Movie Review: Van Wilder


"Van Wilder" is part of the vast nincompoop conspiracy in Hollywood that thinks it's time to remake "Animal House" over and over again.

"Van Wilder," to its credit, is just about twice as funny as "Sorority Boys," It has the same bodily fluid-scatological frat-boy humor orientation as "Sorority." But "Wilder" has Ryan Reynolds, late of TV's "Two Guys and a Girl." And Reynolds, playing the prissy, deadpan and effortlessly cool title character, gives this movie just a smidgen of heart and soul.

Van Wilder is a seven-year veteran of Coolidge College. He's a beloved figure on campus, so much so that he never wants to graduate. But Dad, played by Tim Matheson, the one "Animal House" survivor not to appear in "Sorority Boys," cuts off Van's tuition money. Van and his sidekick, Hutch (Teck Holmes), and new assistant, Taj (Kal Penn), have to come up with the cash, by any means necessary -- topless tutoring, party-planning and other schemes ensue.

That makes this the perfect time for pert little Gwen (Tara Reid) from the student newspaper to write an in-depth profile of Coolidge's famous career student.

Reynolds takes a stab at playing Wilder as a young Matthew Perry; straight-faced, droll and just a wee bit effeminate. His line readings are the biggest giggle in this thing.
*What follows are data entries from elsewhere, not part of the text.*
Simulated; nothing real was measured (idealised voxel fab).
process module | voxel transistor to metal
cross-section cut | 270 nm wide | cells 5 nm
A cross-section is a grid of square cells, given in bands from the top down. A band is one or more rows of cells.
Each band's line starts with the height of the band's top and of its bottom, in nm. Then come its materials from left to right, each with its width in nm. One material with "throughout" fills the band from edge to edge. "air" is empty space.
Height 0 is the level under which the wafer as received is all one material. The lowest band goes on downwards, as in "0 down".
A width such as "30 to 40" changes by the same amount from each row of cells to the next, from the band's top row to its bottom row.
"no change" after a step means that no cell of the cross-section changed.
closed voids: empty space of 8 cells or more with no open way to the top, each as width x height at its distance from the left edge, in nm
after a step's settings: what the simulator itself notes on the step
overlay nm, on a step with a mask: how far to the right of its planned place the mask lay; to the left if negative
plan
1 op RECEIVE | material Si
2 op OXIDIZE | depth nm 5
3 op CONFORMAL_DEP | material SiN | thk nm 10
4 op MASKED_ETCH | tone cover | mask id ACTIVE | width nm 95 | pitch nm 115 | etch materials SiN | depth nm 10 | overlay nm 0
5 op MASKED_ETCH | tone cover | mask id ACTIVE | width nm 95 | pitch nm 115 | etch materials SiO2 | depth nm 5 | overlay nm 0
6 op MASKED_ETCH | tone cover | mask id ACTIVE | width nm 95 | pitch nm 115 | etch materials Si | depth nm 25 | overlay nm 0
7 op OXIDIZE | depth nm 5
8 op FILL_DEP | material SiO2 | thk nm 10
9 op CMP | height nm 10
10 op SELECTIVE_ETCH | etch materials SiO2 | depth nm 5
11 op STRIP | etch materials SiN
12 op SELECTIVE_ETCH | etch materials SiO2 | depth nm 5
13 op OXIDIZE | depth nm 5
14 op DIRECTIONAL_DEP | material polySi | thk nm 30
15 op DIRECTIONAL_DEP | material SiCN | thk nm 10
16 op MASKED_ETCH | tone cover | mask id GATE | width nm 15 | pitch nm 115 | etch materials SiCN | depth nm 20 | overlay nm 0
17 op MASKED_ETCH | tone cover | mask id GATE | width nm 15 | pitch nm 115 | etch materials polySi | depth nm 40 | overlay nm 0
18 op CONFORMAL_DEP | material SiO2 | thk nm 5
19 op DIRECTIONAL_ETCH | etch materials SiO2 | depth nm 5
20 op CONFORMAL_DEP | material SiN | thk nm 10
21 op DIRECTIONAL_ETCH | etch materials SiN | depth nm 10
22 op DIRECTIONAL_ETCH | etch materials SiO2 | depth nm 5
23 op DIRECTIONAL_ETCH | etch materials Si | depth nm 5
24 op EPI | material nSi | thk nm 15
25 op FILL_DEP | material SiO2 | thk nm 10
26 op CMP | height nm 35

"I'm still looking for that 'Dare to be great' situation," he tells various adults who wonder about his lack of a degree. And then there's my favorite, Wilder's way of sending the hilariously virginal Indian Taj (not quite a stereotype) after a nubile young thing. "Her name's Naomi. That's I moan, spelled backwards!"

The gross stuff consists of canine genitals, projectile vomiting, projectile defecation and the like. And really, what comedy since "Dumb & Dumber" hasn't dropped to that level?

But Van Wilder is a benevolent figure, a guy loved by his classmates in a Ferris Bueller way "because he cares about us." And the movie's not pro-fraternity but anti-frat boy. Wilder's nemesis is president of Delta Iota Kappa. Do the initials.

Here's a tepid endorsement. If you must see an excessive, sexual gross-out campus comedy this spring, "Sorority Boys" isn't it. "Van Wilder," inspired by the same magazine that brought us "Animal House" -- The National Lampoon -- is. When it comes to collegiate humor, nobody knows lowbrow like our friends at the Lampoon.